ROTARY TOOL, IN PARTICULAR A DRILL, AND A CUTTING HEAD FOR SAID ROTARY TOOL

Abstract

The rotary tool (2) is in particular designed as a modular drill and extends in an axial direction (4) along an axis of rotation (6). It comprises two coupling parts, namely a carrier (10) and a cutting head (12) that is attached to the carrier (10) so as to be exchangeable. A pin receiving means (20) is provided on the carrier (10), into which pin receiving means a coupling pin (40) of the cutting head (12) is introduced in a clamping manner and so as to be reversibly exchangeable. The pin receiving means (20) and the coupling pin (40) have torque sections (30a,b) and clamping sections (32a,b) that correspond to one another. In order to permit simple production, these clamping and torque sections are oriented parallel to the axis of rotation (6). In addition, in order to prevent pulling-out in an axial direction, stop surfaces (38a,b) are provided on the pin receiving means (20) and on the coupling pin (40), said stop surfaces being effective in an axial direction (4) and corresponding to one another. These stop surfaces preferably extend horizontally and therefore perpendicular to the axis of rotation (6).

Claims

1. A rotary tool (2), in particular a drill, which extends in an axial direction (4) along an axis of rotation (6) and comprises two coupling parts, namely a carrier (10) and a cutting head (12), and the cutting head (12) is attached to the carrier (10) so as to be exchangeable, wherein the carrier (10) comprises on its end surface fastening webs (18) with inner shell surfaces (24a) by means of which a pin receiving means (20) is delimited, in the pin receiving means (20), a coupling pin (40) of the cutting head (12) is introduced in a clamping manner by turning the cutting head (12) relative to the carrier (10), and the coupling pin (40) comprises outer shell surfaces (24b), on the inner shell surfaces (24a) and the outer shell surfaces (24b), torque sections (30a,b) corresponding to one another for transmitting a torque and clamping sections (32a,b) corresponding to one another for transmitting a radial clamping force are formed and respectively abut against one another in pairs, characterized in that the clamping sections (32a,b) and the torque sections (30a,b) extend parallel to the axis of rotation (6); and in that, in order to prevent a pulling-out in an axial direction, stop surfaces (38a,b) are formed on the pin receiving means (20) and on the coupling pin (40), said stop surfaces being effective in an axial direction (4).

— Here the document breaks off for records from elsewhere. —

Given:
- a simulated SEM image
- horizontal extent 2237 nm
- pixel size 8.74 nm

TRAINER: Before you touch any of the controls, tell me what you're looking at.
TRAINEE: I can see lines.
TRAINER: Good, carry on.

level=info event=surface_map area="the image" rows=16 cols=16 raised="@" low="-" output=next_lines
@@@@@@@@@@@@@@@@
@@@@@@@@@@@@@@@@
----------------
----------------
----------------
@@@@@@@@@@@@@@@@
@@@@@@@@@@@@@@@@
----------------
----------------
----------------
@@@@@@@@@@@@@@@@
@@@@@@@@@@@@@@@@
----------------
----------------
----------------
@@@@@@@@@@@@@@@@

2. The rotary tool (2) according to claim 1, characterized in that the stop surfaces (38a,b) extend horizontally and directly adjoin a torque section (30a,b) or a clamping section (32a,b) in an axial direction (4).

3. The rotary tool (2) according to claim 1 or 2, characterized in that an interference fit is formed between the corresponding stop surfaces (38a,b).

4. The rotary tool (2) according to any of the preceding claims, characterized in that the stop surfaces (38a,b) are formed on the one coupling part (10, 12) by means of a web (36b) extending in a circumferential direction (8).

5. The rotary tool (2) according to the preceding claim, characterized in that the stop surfaces (38a,b) extend in the circumferential direction (8) over the entire inner shell surfaces (24a) and outer shell surfaces (24b), or only over a partial area thereof.

6. The rotary tool (2) according to any of the preceding claims, characterized in that the clamping sections (32a,b) and the torque sections (30a,b) of the one coupling part, in particular the cutting head (12), are formed by a piercing.

7. The rotary tool (2) according to any of the preceding claims, characterized in that the coupling pin (40) is substantially cuboid, the clamping sections (32a,b) and the torque sections (30a,b) are formed on its circumferential sides.

8. The rotary tool (2) according to any of the preceding claims, characterized in that the clamping sections (32a,b) and the torque sections (30a,b) are arranged at the same axial height.

9. A cutting head (12) for a rotary tool (2) according to any of the preceding claims, the cutting head extending in an axial direction (4) along an axis of rotation (6) and comprising a coupling pin (40) with outer shell surfaces (24b) on which torque sections (30a,b) and clamping sections (32a,b) are formed, characterized in that the torque sections (30a,b) and the clamping sections (32a,b) extend parallel to the axis of rotation (6); and in that the coupling pin (40) furthermore comprises stop surfaces (38a,b) effective in an axial direction (4) in order to prevent a pulling-out in an axial direction.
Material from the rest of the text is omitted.